Directions : In each of the following questions a statement is given, followed…

2025

Directions : In each of the following questions a statement is given, followed by two conclusions. Give answer :

Statement : Fashion is a form of ugliness so intolerable that we have to alter it every six months.

Conclusion :

I. Fashion designers do not understand the public mind very well.

II. The public by and large is highly susceptible to novelty.

  1. A.

    Only conclusion I follows.

  2. B.

    Only conclusion II follows.

  3. C.

    Either I or II follows.

  4. D.

    Neither I or II follows.

Show answer & explanation

Correct answer: B

Concept: In statement-conclusion reasoning, a conclusion "follows" only when it can be derived strictly from the words of the statement itself. A conclusion is rejected if it introduces a fact, motive, or judgement (about a person, group, or intention) that the statement never mentions.

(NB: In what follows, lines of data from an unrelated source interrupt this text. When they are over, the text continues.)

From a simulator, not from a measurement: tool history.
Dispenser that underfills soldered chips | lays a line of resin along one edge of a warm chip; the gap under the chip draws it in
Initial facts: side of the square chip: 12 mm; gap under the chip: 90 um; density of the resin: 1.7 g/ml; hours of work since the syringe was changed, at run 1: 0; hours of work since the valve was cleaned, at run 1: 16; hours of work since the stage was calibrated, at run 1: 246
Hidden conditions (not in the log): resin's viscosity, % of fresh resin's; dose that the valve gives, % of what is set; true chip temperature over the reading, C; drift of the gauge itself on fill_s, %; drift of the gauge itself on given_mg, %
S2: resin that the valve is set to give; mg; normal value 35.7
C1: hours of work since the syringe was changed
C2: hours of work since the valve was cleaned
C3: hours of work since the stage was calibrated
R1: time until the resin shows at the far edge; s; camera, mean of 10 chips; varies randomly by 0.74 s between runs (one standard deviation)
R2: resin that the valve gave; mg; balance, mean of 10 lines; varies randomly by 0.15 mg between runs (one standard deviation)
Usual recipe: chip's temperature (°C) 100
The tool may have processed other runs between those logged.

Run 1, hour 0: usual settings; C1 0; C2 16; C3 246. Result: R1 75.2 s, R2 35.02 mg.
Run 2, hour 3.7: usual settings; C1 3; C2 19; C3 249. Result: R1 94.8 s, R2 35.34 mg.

Application: The statement says fashion is such intolerable ugliness that it must be changed every six months. The reason given for the frequent change is the public's own intolerance of sameness — people cannot stand one look for long and keep wanting something new. That is exactly the claim that the public is highly susceptible to novelty, so this conclusion is directly supported by the statement's own wording.

Why the other options fail:

  • "Fashion designers do not understand the public mind" brings in a judgement about designers' competence — the statement never talks about designers at all, so nothing about their understanding can be concluded.

  • An "either–or" reading applies only when two conclusions are complementary opposites of each other, so exactly one of them must be true. Here the two conclusions address different subjects (designer competence vs. public taste), so they are not complementary alternatives, and this framing does not apply.

  • A "neither follows" reading would need both conclusions to be undeducible. Since the statement's own reasoning for the frequent change does establish a claim about public taste, at least one conclusion is derivable, so this reading is too strong.

Cross-check: Re-reading the statement confirms it says nothing about designers, only about why change happens so often — which anchors the conclusion about public taste and rules out any conclusion about designer understanding.

Result: Only the conclusion about the public's susceptibility to novelty follows.